Material Matters: Coal, Copper & Gold

Commodities | Dec 10 2019

A glance through the latest expert views and predictions about commodities. China's growth; environmental issues; coal; copper; Oz gold and base metal equities.

-Pressure on China's economy building but steel still robust
-Impact of environmental issues on commodity markets likely to grow in 2020
-China's coking coal production remains below 2014 peak
-Australian gold equities pullback now beyond spot price decline


By Eva Brocklehurst

China's Growth

Pressure on China's economy is building. Longview Economics points to a deterioration, as speculative capital is leaving China. This is reflected in tightening liquidity for small regional banks, rising non-performing loans and indications China's banking system is "too tight". Meanwhile, the trade war with the US is affecting the manufacturing sector.

Exports and imports are shrinking and the manufacturing PMI (purchasing managers index) has generally been below 50 in the past 12 months. Numbers below 50 indicated contraction whereas numbers above 50 indicate an expansion.

The main issue, in Longview Economics' view, is whether the signs of stress in the financial system and the economic weakness will spread and/or intensify. On balance, in the absence of increased stimulus, an acceleration of Chinese economic growth remains unlikely in 2020.

Platts data indicates the record steel output reported in China in 2019 was not overstated but rather driven by a surprisingly robust property construction market. Winter output cuts are no longer a concern for steel mills, which will be able to maintain production should margins be favourable. Platts expects steel output to be underpinned in 2020 by low interest rates, more proactive fiscal policy and low property inventory.

Resources Outlook

UBS believes December 15 will be a pivotal day for commodities, as the markets await news of whether US President Donald Trump will put previously announced tariffs into effect. More tariffs are likely to weigh on commodity prices, in particular base metals, while any Chinese stimulus is expected to favour bulk commodities through infrastructure expenditure.

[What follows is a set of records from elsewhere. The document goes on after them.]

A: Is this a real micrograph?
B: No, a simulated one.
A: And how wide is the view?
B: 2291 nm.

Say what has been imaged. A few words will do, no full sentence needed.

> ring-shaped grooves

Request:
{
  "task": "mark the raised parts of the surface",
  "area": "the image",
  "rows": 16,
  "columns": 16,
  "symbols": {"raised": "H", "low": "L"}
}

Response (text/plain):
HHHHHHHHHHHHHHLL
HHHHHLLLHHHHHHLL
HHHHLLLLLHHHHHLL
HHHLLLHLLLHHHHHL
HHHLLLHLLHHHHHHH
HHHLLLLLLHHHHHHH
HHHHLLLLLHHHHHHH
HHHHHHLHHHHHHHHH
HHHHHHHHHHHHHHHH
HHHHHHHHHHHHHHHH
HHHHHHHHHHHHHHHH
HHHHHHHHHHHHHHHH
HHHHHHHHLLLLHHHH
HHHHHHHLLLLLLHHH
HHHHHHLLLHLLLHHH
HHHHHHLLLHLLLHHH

Meanwhile, global production reductions in coal have begun and prices are below the cost curve for manganese, aluminium and alumina. Further cuts to production could be favourable for prices in 2020. UBS expects manganese will rebound into 2020, with copper and aluminium also higher. Iron ore is expected to decline over the year but remain strong at US$80/t. Lithium remains a story for the second half of 2020.

Environmental Issues

ANZ analysts expect there to be a noticeable impact on commodity markets from environmental issues in 2020. Tighter emissions regulations, such as IMO 2020, are expected to weigh on crude oil. The move to low-sulphur fuel in shipping could also mean crude runs increase and stronger demand for LNG should also emerge.

Increased spending on renewable energy is also boosting demand for value-added minerals such as copper. There has been a notable increase in wind and solar investment in China this year. For each megawatt of capacity, wind generator use five times more copper in construction than do coal-fired or hydro generators. The analysts calculate copper demand from the sector is up 20% and the trend is expected to accelerate in 2020.

Demand for higher grade iron ore should also rise as the analysts envisage another clean air campaign in China. Tougher environmental regulations are also contributing to demand for palladium. Demand for thermal coal imports to China is expected to weaken, as a new railway line was constructed to shift the transport of coal from trucks to rail and reduce coal dust emissions. The completion of this is likely to boost domestic coal consumption.

The analysts note energy companies are already re-directing capital away from the fossil fuel industry to markets more aligned with the renewable energy sector. Hence, growth investment in oil, gas and coal markets is expected to remain subdued and the impact should broaden to the wider resources industry. Capital for use in energy and mining expansion will become harder to obtain as a result.


China's domestic coking coal market is more than twice the size of the seaborne market, Macquarie calculates. Total coke production has grown strongly this year, reflecting strong steel production and a move away from scrap to pig iron in the furnace as steel margins weakened. The broker points out metallurgical coke is mainly used as a reductant in iron making and small quantities are also used in sinter and ferro alloy production.